I photograph feelings before I photograph places.
My work lives in the space between longing and connection — the moment before two people touch, the street that holds the memory of someone who is no longer there, the light that outlasts everything except the feeling it once illuminated.
I shoot on film because film remembers the way people do — imperfectly, emotionally, with grain and light that digital cannot replicate. There is a cinematic truth in analog photography that aligns with what I am always chasing: the feeling that a moment has always existed, and always will.
As a Korean-American raised in the United States, I have spent my life navigating the space between cultures, between belonging and searching. This sensibility shapes every image I make. Hong Kong, Seoul, Tokyo — these are Places where I see myself reflected in streets I was not born into but somehow recognize. Las Vegas, where I chose to plant myself, is a city of transience and light — a place where everyone is passing through, and connection becomes more urgent because of it.

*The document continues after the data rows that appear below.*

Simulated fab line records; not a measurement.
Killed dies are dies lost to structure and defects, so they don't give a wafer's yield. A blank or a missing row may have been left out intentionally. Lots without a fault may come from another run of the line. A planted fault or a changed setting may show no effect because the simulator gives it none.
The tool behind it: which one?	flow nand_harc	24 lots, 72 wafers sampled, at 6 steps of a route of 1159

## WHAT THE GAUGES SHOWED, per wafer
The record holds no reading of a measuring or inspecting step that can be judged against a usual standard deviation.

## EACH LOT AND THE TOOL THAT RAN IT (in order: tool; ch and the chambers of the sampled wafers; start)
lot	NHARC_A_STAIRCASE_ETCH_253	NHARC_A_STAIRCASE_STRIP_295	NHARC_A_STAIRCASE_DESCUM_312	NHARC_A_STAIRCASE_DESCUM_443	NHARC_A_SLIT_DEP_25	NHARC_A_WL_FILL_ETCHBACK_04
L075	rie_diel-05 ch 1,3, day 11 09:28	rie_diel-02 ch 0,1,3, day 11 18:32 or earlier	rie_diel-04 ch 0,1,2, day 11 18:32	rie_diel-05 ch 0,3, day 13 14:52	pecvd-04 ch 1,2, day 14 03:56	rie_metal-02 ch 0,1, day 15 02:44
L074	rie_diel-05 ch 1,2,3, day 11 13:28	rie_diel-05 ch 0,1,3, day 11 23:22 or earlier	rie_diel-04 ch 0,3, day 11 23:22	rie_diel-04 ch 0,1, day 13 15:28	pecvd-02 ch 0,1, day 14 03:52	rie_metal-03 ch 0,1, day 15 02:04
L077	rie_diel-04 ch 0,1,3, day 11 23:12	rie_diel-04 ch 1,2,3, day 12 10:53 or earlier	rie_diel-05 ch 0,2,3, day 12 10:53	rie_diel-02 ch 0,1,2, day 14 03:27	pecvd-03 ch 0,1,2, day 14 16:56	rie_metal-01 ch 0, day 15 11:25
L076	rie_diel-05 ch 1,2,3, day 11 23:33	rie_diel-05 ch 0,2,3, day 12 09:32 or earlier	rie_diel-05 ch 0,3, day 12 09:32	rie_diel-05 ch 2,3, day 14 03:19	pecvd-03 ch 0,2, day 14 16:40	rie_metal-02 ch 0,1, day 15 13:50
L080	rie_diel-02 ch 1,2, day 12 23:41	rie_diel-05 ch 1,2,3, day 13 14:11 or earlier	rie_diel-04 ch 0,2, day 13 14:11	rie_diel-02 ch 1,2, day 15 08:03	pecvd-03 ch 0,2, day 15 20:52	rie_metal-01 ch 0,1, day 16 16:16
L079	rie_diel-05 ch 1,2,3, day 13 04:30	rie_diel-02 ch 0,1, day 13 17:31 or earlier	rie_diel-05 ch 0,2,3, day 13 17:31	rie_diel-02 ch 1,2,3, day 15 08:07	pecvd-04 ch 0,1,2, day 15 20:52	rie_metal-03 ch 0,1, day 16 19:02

For twelve years I have danced tango — an art form built entirely on longing, melancholy and the search for connection between two people who are strangers until the music begins. Tango changed what I photograph. Tango changed what I see. I used to chase cities and light. Now I chase the moment just before connection — the held breath, the almost, the space between two people who were always going to find each other. My camera has become an extension of the embrace.
The story I tell across every image is the same one: hope and the meaning of connection. I want the person standing in front of my work to feel the longing to be closer to someone. To remember what it felt like to be held. To believe that somewhere, across a city they may never visit, someone is looking for them too.
That is what I am always photographing.
That is what film remembers.
That is what never leaves.
Thank you!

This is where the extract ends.